Source code for machine_common_sense.reward

from typing import Dict, List, Optional

import typeguard
from shapely import geometry

from .goal_metadata import GoalCategory, GoalMetadata

GOAL_ACHIEVED = 1
GOAL_NOT_ACHIEVED = 0
STEP_PENALTY = 0.001
LAVA_PENALTY = 100.0


[docs]class Reward(object):
    '''Reward utility class'''
    @staticmethod
    def __get_object_from_list(objects: List[Dict],
                               target_id: str) -> Dict:
        '''
        Finds an object in a list. Uses a generator to return the first item
        or defaults to None if the target isn't found.

        Args:
            objects: list of object dictionaries
            target_id: str objectId of the object to find

        Returns:
            target: object dictionary if found or None
        '''
        return next((o for o in objects if o['objectId'] == target_id), None)

    @staticmethod
    def _convert_object_to_planar_polygon(
            goal_object: Dict) -> geometry.Polygon:
        '''
        Project goal object bounds (x,y,z) to an XZ planar polygon.

        Args:
            goal_object: dict

        Returns:
            polygons: shapely.geometry.Polygon
        '''
        bbox3d = goal_object['objectBounds']['objectBoundsCorners']
        # project to XZ plane
        xz_pts = [(pt['x'], pt['z']) for pt in bbox3d]
        return geometry.MultiPoint(xz_pts).convex_hull

    @staticmethod
    def _calc_retrieval_reward(
            goal: GoalMetadata,
            objects: Dict,
            agent: Dict,
            performer_reach: float,
            goal_reward: float = GOAL_ACHIEVED) -> float:
        '''
        Calculate the reward for the retrieval goal.

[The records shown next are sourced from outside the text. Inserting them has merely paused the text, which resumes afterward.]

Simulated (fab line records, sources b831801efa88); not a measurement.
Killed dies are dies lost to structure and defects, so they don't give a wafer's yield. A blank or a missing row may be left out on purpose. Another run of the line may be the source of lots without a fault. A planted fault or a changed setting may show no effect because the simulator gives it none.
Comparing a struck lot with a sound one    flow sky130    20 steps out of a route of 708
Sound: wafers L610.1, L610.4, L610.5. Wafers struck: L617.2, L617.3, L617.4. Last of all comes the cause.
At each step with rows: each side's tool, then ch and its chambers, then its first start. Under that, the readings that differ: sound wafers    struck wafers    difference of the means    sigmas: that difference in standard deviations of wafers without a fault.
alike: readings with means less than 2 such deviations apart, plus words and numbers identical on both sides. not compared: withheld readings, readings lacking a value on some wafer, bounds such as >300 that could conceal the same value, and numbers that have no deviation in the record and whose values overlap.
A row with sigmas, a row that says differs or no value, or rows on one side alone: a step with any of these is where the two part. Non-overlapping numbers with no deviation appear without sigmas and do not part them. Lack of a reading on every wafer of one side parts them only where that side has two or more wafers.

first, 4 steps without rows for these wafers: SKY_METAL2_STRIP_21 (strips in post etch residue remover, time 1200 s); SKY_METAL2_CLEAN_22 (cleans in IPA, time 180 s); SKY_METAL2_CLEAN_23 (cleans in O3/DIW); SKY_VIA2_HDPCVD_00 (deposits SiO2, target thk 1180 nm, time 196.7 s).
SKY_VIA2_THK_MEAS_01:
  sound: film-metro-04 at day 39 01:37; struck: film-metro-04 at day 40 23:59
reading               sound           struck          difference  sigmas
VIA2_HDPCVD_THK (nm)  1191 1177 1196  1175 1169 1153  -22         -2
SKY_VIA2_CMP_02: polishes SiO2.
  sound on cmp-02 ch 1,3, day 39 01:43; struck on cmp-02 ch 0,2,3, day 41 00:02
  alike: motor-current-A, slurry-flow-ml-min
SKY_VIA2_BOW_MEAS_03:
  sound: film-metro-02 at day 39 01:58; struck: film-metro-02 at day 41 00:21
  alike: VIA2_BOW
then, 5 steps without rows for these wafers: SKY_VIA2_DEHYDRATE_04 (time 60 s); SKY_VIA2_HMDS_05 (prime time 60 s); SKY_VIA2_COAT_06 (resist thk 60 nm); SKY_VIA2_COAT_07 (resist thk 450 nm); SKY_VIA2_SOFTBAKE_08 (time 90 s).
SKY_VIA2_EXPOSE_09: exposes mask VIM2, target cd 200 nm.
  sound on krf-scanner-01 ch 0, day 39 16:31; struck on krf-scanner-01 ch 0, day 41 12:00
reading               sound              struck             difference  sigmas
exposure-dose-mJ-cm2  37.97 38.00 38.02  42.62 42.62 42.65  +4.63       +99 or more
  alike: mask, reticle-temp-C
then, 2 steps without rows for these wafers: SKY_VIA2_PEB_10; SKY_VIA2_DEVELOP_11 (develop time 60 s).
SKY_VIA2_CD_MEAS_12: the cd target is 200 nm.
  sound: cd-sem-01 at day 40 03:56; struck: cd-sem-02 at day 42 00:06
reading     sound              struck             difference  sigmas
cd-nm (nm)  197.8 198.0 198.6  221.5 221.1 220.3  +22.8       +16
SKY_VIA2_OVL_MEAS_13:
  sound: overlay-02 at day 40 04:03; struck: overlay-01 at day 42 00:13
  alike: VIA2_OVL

        The goal object must be in the agent's hand.

        Args:
            goal: GoalMetadata
            objects: Dict
            agent: Dict
            performer_reach: float
            goal_reward: float

        Returns:
            float: 1 for goal achieved and no goal_reward arg is given,
            goal_reward value if goal_reward arg is given, 0 otherwise.

        '''
        reward = GOAL_NOT_ACHIEVED
        goal_objects = []

        metadata = goal.metadata or {}
        # Different goal categories may use different property names
        target_names = ['target', 'targets']
        # Get the total number of targets.
        pickup_number = metadata.get('pickup_number') or 0
        for target_name in target_names:
            # Some properties may be dicts, and some may be lists of dicts
            targets = metadata.get(target_name) or []
            targets = targets if isinstance(targets, list) else [targets]
            # If pickup_number was not defined, use the list's length.
            if not pickup_number:
                pickup_number = len(targets)
            for target in targets:
                goal_id = target.get('id')
                goal_object = Reward.__get_object_from_list(objects, goal_id)
                if goal_object:
                    goal_objects.append(goal_object)

        picked_up = len([
            object_metadata for object_metadata in goal_objects
            if object_metadata.get('wasPickedUp')
        ])
        # Attain the reward if the required number of targets were picked-up.
        if goal_objects and pickup_number and picked_up >= pickup_number:
            reward = goal_reward

        return round(reward, 4)

    @staticmethod
    def _adjust_score_penalty(
            current_score: int,
            number_steps: int,
            steps_on_lava: int,
            lava_penalty: float = LAVA_PENALTY,
            step_penalty: float = STEP_PENALTY) -> float:
        '''
        Calculate the score penalty based on the number of steps,
        if the current step results in a reward being achieved do
        not penalize them for the step that resulted in the goal
        being achieved.

        Args:
            current_score: 1 or 0 depending if reward achieved
            number_steps: the current step count
            steps_on_lava: the number of total steps on lava
            lava_penalty: the point deduction for each step on lava
            step_penalty: point deduction for each step

        Returns:
            float: new score based off of step penalty

        '''
        step_penalty = STEP_PENALTY if step_penalty is None else step_penalty
        lava_penalty = LAVA_PENALTY if lava_penalty is None else lava_penalty
        if current_score == 1:
            return current_score - ((number_steps - 1) * float(step_penalty))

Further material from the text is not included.